Wednesday, June 24, 2009

Visualizing waste / material excess

"Where does the ゴミ [garbage] stop and the world begin?"
-- William Gibson from 'The Winter Market'

"[In William Gibson's 'The Winter Market'] garbage properly belongs to, and defines, the periphery; but in Rubin’s vision it has invaded the center and threatens eventually to bury it. Yet Gibson does not present this invasion of the center as an entirely negative process. Postmodernism, to venture a generalization, is interested in waste. Waste is a dark counterpart to the surplus value created by material or cultural production; it is an ironic or parodic final twist to the process. At the same time, it is from the periphery, and from waste, that new vitality can arise and new values be created. Each side of the value/waste opposition defines the other, and life itself exists between the polarities of sterility and decay, what is gold and what is shit."
-- Paul Delany from “Hardly the Center of the World”
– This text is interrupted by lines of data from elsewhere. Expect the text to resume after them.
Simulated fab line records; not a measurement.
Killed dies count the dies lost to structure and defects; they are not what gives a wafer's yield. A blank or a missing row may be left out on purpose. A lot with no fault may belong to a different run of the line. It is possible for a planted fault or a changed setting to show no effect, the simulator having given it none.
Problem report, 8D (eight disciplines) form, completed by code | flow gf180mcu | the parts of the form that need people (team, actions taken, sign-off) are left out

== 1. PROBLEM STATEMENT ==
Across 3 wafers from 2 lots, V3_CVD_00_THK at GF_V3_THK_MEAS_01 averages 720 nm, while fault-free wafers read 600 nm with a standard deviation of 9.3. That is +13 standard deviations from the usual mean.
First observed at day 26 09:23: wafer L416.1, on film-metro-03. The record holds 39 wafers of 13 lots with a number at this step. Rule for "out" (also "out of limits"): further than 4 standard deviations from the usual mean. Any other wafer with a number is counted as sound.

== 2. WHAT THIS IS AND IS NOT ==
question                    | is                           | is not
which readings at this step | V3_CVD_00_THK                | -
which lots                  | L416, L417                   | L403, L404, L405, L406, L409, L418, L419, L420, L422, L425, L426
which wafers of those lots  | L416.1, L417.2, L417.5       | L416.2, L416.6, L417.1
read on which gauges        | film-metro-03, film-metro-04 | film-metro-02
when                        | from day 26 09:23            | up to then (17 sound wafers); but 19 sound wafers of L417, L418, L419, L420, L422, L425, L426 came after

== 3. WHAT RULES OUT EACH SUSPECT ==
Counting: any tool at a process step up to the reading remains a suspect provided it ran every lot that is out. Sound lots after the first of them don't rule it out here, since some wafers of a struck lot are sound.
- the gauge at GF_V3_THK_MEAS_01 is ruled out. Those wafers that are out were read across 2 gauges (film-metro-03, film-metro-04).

I'm reminded of La Part Maudite of Bataille's solar economy -- be it violence, luxury, eroticism, or the material waste of an excessive consumer culture. What defines us is not how we deal with scarcity and necessity, but how we choose to deal with excess and waste. The following projects attempt to visualize the material waste of our everyday lives, that which is too easily swept away and forgotten...

Photographer: Chris Jordon






Photographer : Edward Burtynsky






"Journalism students from the University of British Columbia uncovered some secret U.S. military information amid electronic waste shipped abroad ... Criminals also scour the hard drives for credit card information, social security numbers and other personal information ... the recycling of electronic waste pollutes the environment and poisons people who scavenge the e-waste for metal, producing high levels of lead in children and mother's breast milk ... The United States can dump potentially dangerous electronics abroad because the country hasn't ratified an international treaty banning the export of hazardous waste."